European stock markets closed modestly higher in shortened trading hours on Friday after a strong pre-Christmas showing by Wall Street.
The London FTSE 100 index closed up 0.22 percent to 4,798.10 points, while in Paris the CAC 40 edged up 0.08 percent to 3,822.76.
The Frankfurt DAX 30 and the DJ Euro STOXX 50 index of leading eurozone shares were shut on Friday. The DAX 30 closed up 0.24 percent at 4,251.62 points on Thursday and the DJ Euro STOXX 50 finished 0.45 percent higher at 2,950.92 points.
The euro stood at US$1.3537 after soaring to an all-time peak of US$1.3549 in European foreign exchange trading earlier on Friday.

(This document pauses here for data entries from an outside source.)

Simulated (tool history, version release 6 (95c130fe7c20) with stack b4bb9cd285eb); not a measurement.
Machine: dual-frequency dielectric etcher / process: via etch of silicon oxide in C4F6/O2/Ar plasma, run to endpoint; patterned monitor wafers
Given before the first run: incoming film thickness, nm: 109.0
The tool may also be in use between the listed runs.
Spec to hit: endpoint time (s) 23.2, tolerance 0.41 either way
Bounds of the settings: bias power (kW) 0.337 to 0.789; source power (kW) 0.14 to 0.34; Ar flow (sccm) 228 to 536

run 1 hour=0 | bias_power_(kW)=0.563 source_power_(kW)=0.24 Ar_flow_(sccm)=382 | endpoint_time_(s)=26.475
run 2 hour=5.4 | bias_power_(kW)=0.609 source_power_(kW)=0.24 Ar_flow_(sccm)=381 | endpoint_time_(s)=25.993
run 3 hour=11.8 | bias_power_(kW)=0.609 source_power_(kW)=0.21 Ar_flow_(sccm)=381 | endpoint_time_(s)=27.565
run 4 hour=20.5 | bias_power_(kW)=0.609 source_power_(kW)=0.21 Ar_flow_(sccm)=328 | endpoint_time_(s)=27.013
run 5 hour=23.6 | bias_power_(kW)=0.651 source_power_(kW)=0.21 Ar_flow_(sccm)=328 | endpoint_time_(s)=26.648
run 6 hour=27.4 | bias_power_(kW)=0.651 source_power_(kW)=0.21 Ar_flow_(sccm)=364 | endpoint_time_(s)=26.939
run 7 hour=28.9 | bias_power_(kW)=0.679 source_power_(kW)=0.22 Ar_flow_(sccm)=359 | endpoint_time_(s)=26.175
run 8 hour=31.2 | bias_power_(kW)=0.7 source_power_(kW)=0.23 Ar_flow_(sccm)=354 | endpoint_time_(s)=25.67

"The shortened week next week will also ensure that trading volumes will be minimal and markets will only again start trading in earnest on Jan. 4," analysts at Barclays Private Clients said.
"The equity mood, however, is discernibly festive and many commentators are looking forward to a bumper year in 2005," they said.
Wall Street, which was not due to open on Friday, continued a winning streak on Thursday despite a slew of lackluster economic news, including a sharp slump in US new home sales, which pushed the dollar to record lows against the euro.
Blue chip gains were helped by cooler crude oil prices, but some analysts cautioned that stocks could reverse course going into the new year.
The Dow Jones Industrial Average closed up 0.10 percent at 10,827.12 points, its best closing level since June 2001.
The tech-heavy NASDAQ rose 0.17 percent to 2,160.62 points and the broad-market Standard and Poor's 500 index edged up 0.05 percent to 1,210.13.
In Europe, corporate news flow was extremely thin, leaving little to inspire blue-chip investors.
HSBC reversed early gains, losing 0.23 percent to £8.845 following news that the global banking giant has agreed to buy Korea First Bank in a deal that will put HSBC in competition with its US rival Citigroup in the world's 11th largest economy.
Elsewhere, British defense issues weakened after the Financial Times reported a US threat to withhold military technology as the Pentagon decried EU plans to lift an embargo imposed on China after the Tiananmen Square massacre in 1989.
Smiths Group fell 0.61 percent to £8.125 and BAE Systems lost 0.33 percent to £2.30.